AMD's latest commits to the LLVM GitHub repository include mentions of a new "GFX950" GPU—likely the firm's recently announced Instinct MI355X or the now-launched MI325X accelerators, per Phoronix. These patches push early enablement for the accelerators in LLVM - to better optimize the compiler back-end and improve software compatibility.
LLVM is a collection of modular tools and libraries that optimize code for specific hardware and architectures. It acts as a language-agnostic intermediary between high-level languages and machine code. AMD's latest commits to the LLVM repository feature a new GFX950 GPU. Going by Team Red's nomenclature, Phoronix suggests that this is likely the internal codename for the MI325X or MI350 (MI355X) accelerators - though the latter is more likely since the MI325X has been available since October.
Looking into the commits, we find that AMD has added support for the "v_prng_b32 instruction," - offering hardware acceleration for random number generation and MFMA (Matrix Fused Multiply-Add) instructions for matrix-related operations in machine learning. Additionally, there are mentions of "V_CVT_F32_BF16" instructions to convert FP32 numbers to the BF16 format, and the LDS (Local Data Share) memory has been increased to 160kB.

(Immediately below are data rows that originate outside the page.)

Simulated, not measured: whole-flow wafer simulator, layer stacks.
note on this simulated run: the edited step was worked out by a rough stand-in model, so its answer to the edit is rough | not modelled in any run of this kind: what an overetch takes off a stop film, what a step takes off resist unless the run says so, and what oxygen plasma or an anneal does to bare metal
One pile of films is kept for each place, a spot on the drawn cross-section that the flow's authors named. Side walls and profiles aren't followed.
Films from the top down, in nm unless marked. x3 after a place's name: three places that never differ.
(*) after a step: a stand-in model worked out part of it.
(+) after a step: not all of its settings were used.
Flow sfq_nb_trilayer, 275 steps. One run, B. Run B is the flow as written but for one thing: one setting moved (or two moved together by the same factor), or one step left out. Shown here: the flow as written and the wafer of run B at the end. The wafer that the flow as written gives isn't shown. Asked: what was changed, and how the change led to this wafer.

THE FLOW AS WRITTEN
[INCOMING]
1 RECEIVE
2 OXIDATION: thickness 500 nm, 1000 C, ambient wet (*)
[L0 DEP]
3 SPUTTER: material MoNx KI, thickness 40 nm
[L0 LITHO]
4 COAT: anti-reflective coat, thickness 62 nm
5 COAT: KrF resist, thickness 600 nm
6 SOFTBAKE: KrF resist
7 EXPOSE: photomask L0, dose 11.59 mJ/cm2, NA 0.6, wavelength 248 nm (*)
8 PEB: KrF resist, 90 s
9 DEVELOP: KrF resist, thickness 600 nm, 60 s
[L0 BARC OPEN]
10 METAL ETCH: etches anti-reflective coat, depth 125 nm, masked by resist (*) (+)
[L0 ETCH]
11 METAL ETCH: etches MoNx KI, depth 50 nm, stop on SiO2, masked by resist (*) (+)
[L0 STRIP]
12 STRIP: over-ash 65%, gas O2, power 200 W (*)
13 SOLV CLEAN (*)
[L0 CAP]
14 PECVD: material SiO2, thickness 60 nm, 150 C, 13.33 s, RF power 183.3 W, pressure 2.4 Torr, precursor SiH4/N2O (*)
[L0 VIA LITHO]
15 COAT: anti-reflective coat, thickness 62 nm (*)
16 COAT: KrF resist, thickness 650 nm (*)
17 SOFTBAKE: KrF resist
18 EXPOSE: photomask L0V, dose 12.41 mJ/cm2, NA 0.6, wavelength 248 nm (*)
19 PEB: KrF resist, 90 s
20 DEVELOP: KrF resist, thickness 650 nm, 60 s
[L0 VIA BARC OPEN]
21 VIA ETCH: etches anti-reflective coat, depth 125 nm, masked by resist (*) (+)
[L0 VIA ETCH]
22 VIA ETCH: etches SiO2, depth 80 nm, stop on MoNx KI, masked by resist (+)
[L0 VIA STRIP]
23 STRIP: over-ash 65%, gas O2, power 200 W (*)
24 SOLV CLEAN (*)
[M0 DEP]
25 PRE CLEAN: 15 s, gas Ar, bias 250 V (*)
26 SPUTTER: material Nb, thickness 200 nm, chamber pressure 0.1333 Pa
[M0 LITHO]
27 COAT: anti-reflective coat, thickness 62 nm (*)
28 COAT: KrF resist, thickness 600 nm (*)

It is great to see that AMD is prepping its accelerators for launch and we should hear more news in the coming months - possibly at CES 2025 - as the official launch window draws near. The MI355X from the MI350 family boasts 288GB of HBM3E memory - fabricated on TSMC's N3 node with support for FP4 and FP6 data types. AMD touts an 80% uplift as compared to the MI325X in FP16 and FP8 computations.
These chips will go neck and neck against Nvidia's Blackwell B300 chips by Q2 or Q3 next year. As it stands, the MI355X is expected to deliver 9.2 PetaFLOPS of FP4 compute performance - on par with Nvidia's B200 offerings. AMD is ahead in terms of memory capacity - featuring 288GB of HBM3E - presumably across eight 12-Hi stacks which is 50% more than the B200 but rumored to be on par with the B300. However, Blackwell's debut has been marred by purported overheating issues and a design flaw - which could push volume B200 supply to Q1/Q2 2025.